The cooler months are coming and it’s time to think about stepping out of bed onto your cold floor or finishing your nice hot shower and stepping into the cold bathroom. Before the weather turns, you might want to think about adding a heated floor to your place. You can either heat specific rooms or have heated floors everywhere. Here are some considerations.
Forced Air Heating/Radiant Floor Heating
There are a few types of heating that you can choose from. Forced air heating has the heat coming from the furnace and traveling through tubes/pipes to carry the heat to the desired room. A problem with this type heating is that as the heat travels, there are places along the way that the heat can escape, either through connectors along the tubes or if the air runs through colder roomer before it gets to its intended target. Additionally, the air is usually released through vents in the ceiling and if hot air rises, then the entire room might not get as warm as you like.

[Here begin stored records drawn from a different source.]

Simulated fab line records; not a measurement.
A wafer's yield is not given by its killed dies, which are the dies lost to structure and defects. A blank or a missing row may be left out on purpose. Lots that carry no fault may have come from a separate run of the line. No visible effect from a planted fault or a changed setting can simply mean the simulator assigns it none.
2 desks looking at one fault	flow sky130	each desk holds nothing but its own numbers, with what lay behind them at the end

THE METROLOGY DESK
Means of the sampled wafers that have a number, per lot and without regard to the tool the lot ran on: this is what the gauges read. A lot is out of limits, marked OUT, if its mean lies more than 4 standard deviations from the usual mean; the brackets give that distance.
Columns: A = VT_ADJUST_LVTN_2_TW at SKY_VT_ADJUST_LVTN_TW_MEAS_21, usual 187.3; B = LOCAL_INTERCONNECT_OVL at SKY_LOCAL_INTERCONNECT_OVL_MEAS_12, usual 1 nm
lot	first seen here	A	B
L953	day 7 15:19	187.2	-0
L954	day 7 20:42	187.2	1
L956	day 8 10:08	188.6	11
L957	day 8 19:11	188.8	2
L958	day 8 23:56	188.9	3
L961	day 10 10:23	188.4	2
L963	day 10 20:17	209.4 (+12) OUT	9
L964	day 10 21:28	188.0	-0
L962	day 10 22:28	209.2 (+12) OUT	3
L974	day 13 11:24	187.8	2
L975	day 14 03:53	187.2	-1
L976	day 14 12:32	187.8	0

Radiant floor heating involves having heating panels in the floor, which would then release the heat through the floor and let the heat rise in the room. With heating panels in the floor, there is less of a chance of heat loss because the heat does not need to travel from one room to another. Also, the room will heat at a more gradual pace because it is being released through the floor instead of blown into the room from above.
Initial Cost/Cost Over Time
One issue with floor heating is that there is a higher initial cost to have it installed. When considering your budget, keep in mind that while there is a higher beginning cost, it can be a more cost-effective solution over time. You will need to review your budget to determine what is your best option for the initial cost. A choice could be to do a room or two first instead of the whole house to begin with.
Making these improvements to your home can increase the resale value of your home. Learning that your home has heated flooring, a buyer might be more interested in looking at your home. So, improvements that you make to your home can offer benefits to you after you make them, and then down the road when you consider selling your home.